Expressions 2018

Published on Tuesday 7 August, 2018

Expressions returned to Northern Ballet last month, filling our building with a fantastic energy as over 200 performers took to the stage at the Stanley & Audrey Burton Theatre. Welcoming Casson & Friends, Opening Doors from Malta, TIN Arts and an array of talented local groups, Expressions was a wonderful celebration of inclusive dance, giving community dancers an opportunity to perform on a professional stage, exchange and develop their skills. With full auditoriums, lots of new audience members and three jam-packed performances, Expressions 2018 was our most successful to date.

Casson & Friends performing in Expressions 2018. Photo Brian Slater.

Jem Clancy was commissioned by BEYOND to work with our very own in motion dancers and after months of preparation, it was wonderful to watch Jem’s choreography come to life on the stage. Here Jem gives us an insight into her experience…

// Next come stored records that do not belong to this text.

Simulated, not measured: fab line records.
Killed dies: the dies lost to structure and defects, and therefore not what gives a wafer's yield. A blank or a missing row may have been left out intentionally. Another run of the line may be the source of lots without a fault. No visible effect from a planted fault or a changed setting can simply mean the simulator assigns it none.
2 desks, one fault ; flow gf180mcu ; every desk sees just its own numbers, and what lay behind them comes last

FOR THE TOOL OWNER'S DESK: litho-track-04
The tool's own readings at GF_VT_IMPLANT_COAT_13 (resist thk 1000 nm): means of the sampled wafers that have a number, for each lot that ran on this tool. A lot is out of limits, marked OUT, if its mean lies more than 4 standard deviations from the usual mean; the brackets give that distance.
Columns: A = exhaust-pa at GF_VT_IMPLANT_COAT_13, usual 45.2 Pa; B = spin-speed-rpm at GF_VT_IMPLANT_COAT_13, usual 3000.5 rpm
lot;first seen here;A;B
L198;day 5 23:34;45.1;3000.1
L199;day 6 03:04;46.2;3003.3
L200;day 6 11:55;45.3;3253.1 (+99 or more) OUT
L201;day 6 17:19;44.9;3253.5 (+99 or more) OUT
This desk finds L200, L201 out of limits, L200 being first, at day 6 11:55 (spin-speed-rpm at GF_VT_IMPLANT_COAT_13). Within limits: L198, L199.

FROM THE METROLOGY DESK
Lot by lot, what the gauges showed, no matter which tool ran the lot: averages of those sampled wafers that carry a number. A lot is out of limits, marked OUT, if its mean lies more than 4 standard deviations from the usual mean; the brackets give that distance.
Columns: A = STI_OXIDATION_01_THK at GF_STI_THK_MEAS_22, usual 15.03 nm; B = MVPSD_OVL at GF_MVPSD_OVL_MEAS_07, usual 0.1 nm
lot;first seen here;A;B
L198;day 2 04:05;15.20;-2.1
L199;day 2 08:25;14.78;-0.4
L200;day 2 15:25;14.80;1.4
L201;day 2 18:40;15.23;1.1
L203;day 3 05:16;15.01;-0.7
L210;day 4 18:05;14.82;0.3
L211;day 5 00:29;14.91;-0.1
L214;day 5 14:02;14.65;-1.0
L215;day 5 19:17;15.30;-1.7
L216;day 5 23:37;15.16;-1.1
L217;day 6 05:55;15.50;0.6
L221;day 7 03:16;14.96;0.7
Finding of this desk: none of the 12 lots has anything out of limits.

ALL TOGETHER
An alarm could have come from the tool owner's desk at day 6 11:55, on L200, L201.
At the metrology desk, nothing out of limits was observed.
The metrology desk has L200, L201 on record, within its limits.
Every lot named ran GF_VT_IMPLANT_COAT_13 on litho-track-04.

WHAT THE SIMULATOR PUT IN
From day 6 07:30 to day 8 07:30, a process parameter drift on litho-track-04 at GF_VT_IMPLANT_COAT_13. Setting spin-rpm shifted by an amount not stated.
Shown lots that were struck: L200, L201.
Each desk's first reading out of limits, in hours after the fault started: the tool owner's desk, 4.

I love watching all styles of dance and the infinite ways that the body can move fascinates me. I think you can learn ‘steps’ and how to be a ‘good dancer’, but I don’t think passion can be learnt in the same way and, for me, the real stand out performances are the ones that have it. There is an assumption that the word community or disability means that a performance is somehow less or secondary. Those who come and take part in and/or watch Expressions know that is simply not true. If I could go to the theatre everyday I would. I’d sit in all the classes and rehearsals too. Expressions is more than a dance show. It is pure and contagious joy, and every performer has passion in abundance.

in motion performing in Expressions 2018. Photo Brian Slater.

I worked with five dancers who could not have been more different in personality, background or dance experience. I think a lot of people are frightened of difference, particularly when it comes to disability and even more so in the case of invisible disabilities. I think it is important to remember we are all different. Do we accept that none of us are perfect or rather that we are all perfect but in our own way? The challenge I set myself was to find the perfection in each of my five dancers and bring that to the fore in the choreography. By learning ballet they became stronger, more proficient dancers. But, by giving of themselves to the process of making a dance they created something unique and wonderful. I am so grateful to Northern Ballet for letting me work with their in motion dancers and the BEYOND team for commissioning me. But I am especially grateful to the dancers themselves for trusting me. They inspired me to do better and be better for them, but also myself. My most favourite thing was watching their sense of pride and achievement at the end of the project. It is an experience I will never forget.

Jem Clancy pictured second left, performing in Expressions 2018. Photo Brian Slater.

I didn't tell the dancers I worked with that I had a disability. There were a number of reasons for this. They assumed I was ‘like the other staff’ and I never corrected them. After a while it became irrelevant. At the end of the project one of the dancers said finding out that it was my first project, that I was in fact different in a similar way to what they were had made them rethink their experience. Importantly, it made them think that if I could do it, then maybe they could too. Others have since said similar. I never thought about it like that before, but there are very few disabled role models working in the professional sphere. I have been so inspired by the artists I have met through Expressions and BEYOND, it never occurred to me that I might inspire others too. So I also find myself with much bigger ambitions than I had before because I feel like I have something bigger than myself to succeed for.

Expressions 2019 is already in the planning and we can’t wait to bring you another memorable week of performances. Until next year!

The views expressed in blogs are those of the author and not necessarily of Northern Ballet.